The former Top Gear host runs a 1000-acre site named Diddly Squat in the Cotswolds – a project documented in the Prime Video series, Clarkson’s Farm.

Though Clarkson, 64, has owned the site since 2008, he only began managing it in 2019 after the farmer who previously maintained the land retired.

In a new interview with The Guardian, the Grand Tour star enthusiastically discussed some of the natural processes that affect farming, such as changing levels of rain and snowfall.

Clarkson has previously been criticised for dismissing climate change concerns. In 2022, he inferred that global warming had ended after some days of unusually hot weather, which resulted in the death of his farm’s “big pig”.

When asked about previous remarks dismissing climate change, Clarkson stated that it was merely an element of his brash, car-loving TV persona.

“That was part of the caricature,” he told journalist Charlotte Edwardes. “It was a joke.”
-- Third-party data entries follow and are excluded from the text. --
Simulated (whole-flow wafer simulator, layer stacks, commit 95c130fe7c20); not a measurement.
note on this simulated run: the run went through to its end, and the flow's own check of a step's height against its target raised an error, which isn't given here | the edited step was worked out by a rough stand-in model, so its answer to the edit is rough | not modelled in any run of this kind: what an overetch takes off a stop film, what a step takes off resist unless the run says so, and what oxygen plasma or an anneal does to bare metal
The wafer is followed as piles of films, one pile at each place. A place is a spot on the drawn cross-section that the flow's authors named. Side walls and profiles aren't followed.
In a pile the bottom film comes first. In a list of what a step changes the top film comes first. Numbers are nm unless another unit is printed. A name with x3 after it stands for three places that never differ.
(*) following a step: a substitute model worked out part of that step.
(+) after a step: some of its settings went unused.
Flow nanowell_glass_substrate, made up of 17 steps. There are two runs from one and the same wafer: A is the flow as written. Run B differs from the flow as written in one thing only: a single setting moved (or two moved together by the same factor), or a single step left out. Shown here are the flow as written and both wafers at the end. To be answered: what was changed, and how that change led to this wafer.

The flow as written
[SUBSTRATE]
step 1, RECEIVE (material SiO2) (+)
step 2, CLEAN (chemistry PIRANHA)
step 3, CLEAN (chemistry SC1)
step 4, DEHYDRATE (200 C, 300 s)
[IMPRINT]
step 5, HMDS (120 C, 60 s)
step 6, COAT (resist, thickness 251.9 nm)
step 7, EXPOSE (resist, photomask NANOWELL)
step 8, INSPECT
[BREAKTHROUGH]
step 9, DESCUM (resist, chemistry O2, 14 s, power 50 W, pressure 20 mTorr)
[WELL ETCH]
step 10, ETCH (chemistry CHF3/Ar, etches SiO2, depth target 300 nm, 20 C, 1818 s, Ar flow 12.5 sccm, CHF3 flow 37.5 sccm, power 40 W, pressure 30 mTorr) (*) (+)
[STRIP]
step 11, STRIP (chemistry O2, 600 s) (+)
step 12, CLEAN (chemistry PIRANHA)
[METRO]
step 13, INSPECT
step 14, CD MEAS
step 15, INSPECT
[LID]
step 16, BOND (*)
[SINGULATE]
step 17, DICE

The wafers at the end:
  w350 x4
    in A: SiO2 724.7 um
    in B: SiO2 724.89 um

After mocking the voice he used to use on Top Gear, Clarkson added: “Now you think, ‘Jesus Christ, my neighbours over there, they’ve had to replant everything because it’s all drowned.’ I can’t believe it’s not dominating the news agenda… Oh no, wait, it is.”

Jeremy Clarkson
Jeremy Clarkson (Getty Images)

Despite expressing more acceptance of the role of climate change on the natural world, the TV personality also noted that he’d refuse a role as a climate tsar if offered as he disagrees with politics as an effective measure to assist with environmental issues.

“I won’t drive a Tesla,” he said, referring to the electric vehicle. “I’ve got probably 10 cars, all with V8 engines. I don’t think electric cars solve anything. Science is going to be needed here, not politics. Science will solve it eventually. Always does.”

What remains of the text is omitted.